The historical, political, social circumstances
For centuries Portugal had distinguished itself by its zeal for the spread of the Christian faith. But in the eighteenth century the government was influenced by anti-religious ideas and, from that time, Freemasonry set about de-Christianizing the country. At the beginning of the twentieth century, the moral and religious situation in Portugal was abysmal. In 1911, the separation of Church and State became official. The years from 1910 to 1913 were years of terror: priests and bishops were imprisoned or exiled; religious orders were suppressed; almost all the seminaries were closed and confiscated; missions languished or were abandoned. Freemasonry was in control. From 1910 to 1926 Portugal experienced 16 revolutions with 40 changes of government officials.
The apparitions and their message
Then, on May 13, 1917, a shining Lady appeared to three little shepherds near Fatima, a Portuguese village. They were Jacinto, seven years old; Francisco, his brother, nine years old; their cousin, Lucia, ten years old. The brilliant Lady encouraged them to pray the rosary, a summary of the Gospel, and to offer acts of penance. Then she asked them to return on the 13th of the next five months. The children were faithful in coming, except for August 13, for the mayor, a Mason, had them imprisoned at that time. He had threatened to cast them into a caldron of boiling oil if they did not reveal the secret confided to them by the Lady.
At each meeting, the Lady revealed to them a little more of God’s designs. She foretold future misfortunes which they were to keep secret for the time being, and which were recently revealed by the sole survivor, Lucia. These had to do with an even more terrible war than the current one of 1914-1918. The Lady asked for the consecration of the world to the Immaculate Heart of Mary, for only through her could the aid of God come to the world. On the last apparition, that of October 13, she promised a great miracle which everyone would be able to see.
Curiosity drew ever larger numbers that accompanied the little visionaries to each meeting: there were some 25,000 to 30,000 on September 13; about 70,000 on October 13.
That day, on which the great miracle promised by the Virgin Mary was to take place, rain poured all morning. The crowd was soaked. But at noon the skies cleared. Mary appeared to the three shepherds and revealed her name: Lady of the Rosary. She asked that people be converted and pray. Then, in the sight of the 70,000 spectators, the sun, which had just appeared through the clouds, began to rotate or spin three times. Each rotation lasted three or four minutes, illuminating the trees, the crowd, the earth, with all the colors of a rainbow. Then it zigzagged in the sky and descended as though to fall into the crowd. People fell to the ground crying for mercy. Then the sun returned to its proper place. The spectators noticed that their clothes were completely dry.

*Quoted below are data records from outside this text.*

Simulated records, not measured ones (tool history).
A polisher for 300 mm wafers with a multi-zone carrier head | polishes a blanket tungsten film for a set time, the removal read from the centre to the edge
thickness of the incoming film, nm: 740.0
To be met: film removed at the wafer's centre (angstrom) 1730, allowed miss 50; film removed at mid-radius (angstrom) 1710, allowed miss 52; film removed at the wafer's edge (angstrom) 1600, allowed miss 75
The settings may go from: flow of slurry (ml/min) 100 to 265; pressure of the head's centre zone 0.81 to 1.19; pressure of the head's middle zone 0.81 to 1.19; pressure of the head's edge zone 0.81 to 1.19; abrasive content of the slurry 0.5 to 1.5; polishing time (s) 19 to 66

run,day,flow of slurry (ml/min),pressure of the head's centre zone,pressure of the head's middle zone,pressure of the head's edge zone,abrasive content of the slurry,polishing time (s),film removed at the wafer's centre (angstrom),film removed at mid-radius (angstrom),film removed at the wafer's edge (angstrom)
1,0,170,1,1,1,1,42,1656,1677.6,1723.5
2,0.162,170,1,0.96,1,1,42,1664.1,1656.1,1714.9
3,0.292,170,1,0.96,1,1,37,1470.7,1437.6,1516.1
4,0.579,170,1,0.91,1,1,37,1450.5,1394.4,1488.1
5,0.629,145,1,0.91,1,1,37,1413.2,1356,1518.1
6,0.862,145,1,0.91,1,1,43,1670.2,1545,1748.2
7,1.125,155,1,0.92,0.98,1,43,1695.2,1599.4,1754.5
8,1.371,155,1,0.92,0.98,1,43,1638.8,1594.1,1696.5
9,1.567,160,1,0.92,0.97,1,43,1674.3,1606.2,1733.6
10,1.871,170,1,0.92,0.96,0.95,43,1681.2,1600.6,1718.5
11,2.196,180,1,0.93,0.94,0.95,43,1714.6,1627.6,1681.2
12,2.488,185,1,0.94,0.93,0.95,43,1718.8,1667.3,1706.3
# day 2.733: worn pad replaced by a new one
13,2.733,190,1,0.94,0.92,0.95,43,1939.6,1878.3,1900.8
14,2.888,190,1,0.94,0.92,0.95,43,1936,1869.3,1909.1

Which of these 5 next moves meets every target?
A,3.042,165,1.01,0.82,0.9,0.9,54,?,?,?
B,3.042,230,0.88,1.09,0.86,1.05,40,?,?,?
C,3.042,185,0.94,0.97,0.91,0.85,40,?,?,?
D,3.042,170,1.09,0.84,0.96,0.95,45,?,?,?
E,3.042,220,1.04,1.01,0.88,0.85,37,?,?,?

News of this miracle, witnessed by 70,000 people, including a number hostile to religion, spread like wildfire throughout Portugal and made a tremendous impression. The material miracle was but a sign of another miracle, the enlightenment of souls and the conversion of the country.
Less than two weeks after the last apparition, a first sign of a new attitude manifested itself in the protest by an influential antichristian newspaper against a sacrilegious attack by a group of sectarians at Fatima. In 1918, the bishops were recalled from exile and were able to hold a meeting at Lisbon. The military chaplaincy was reinstated and relations with the Holy See reestablished. At that point, the Masonic lodges had the president of the Republic of Portugal assassinated. They sought to reinstate the control of the anticlericals, but their efforts failed.
In 1926, the first National Council was held. In 1928, the renowned Oliveira Salazar rose to power. He was an outstanding Catholic and a great statesman, the providential man for the financial, civil, political, and religious restoration of Portugal.
Come 1936, a new great danger menaced the land. The Russian Bolshevists decided to establish atheistic communism in Spain and Portugal in order to spread it more successfully in the east and in the west, throughout all Christian Europe. We know what success they had in Spain. Portugal seemed unable to resist their activity, organized with satanic cleverness. To dispel the danger, the bishops saw salvation only in the Blessed Virgin Mary. In 1936, they promised, by what was termed an anticommunist oath, to make a pilgrimage of the entire nation to Fatima if Portugal were preserved from the peril which was threatening it.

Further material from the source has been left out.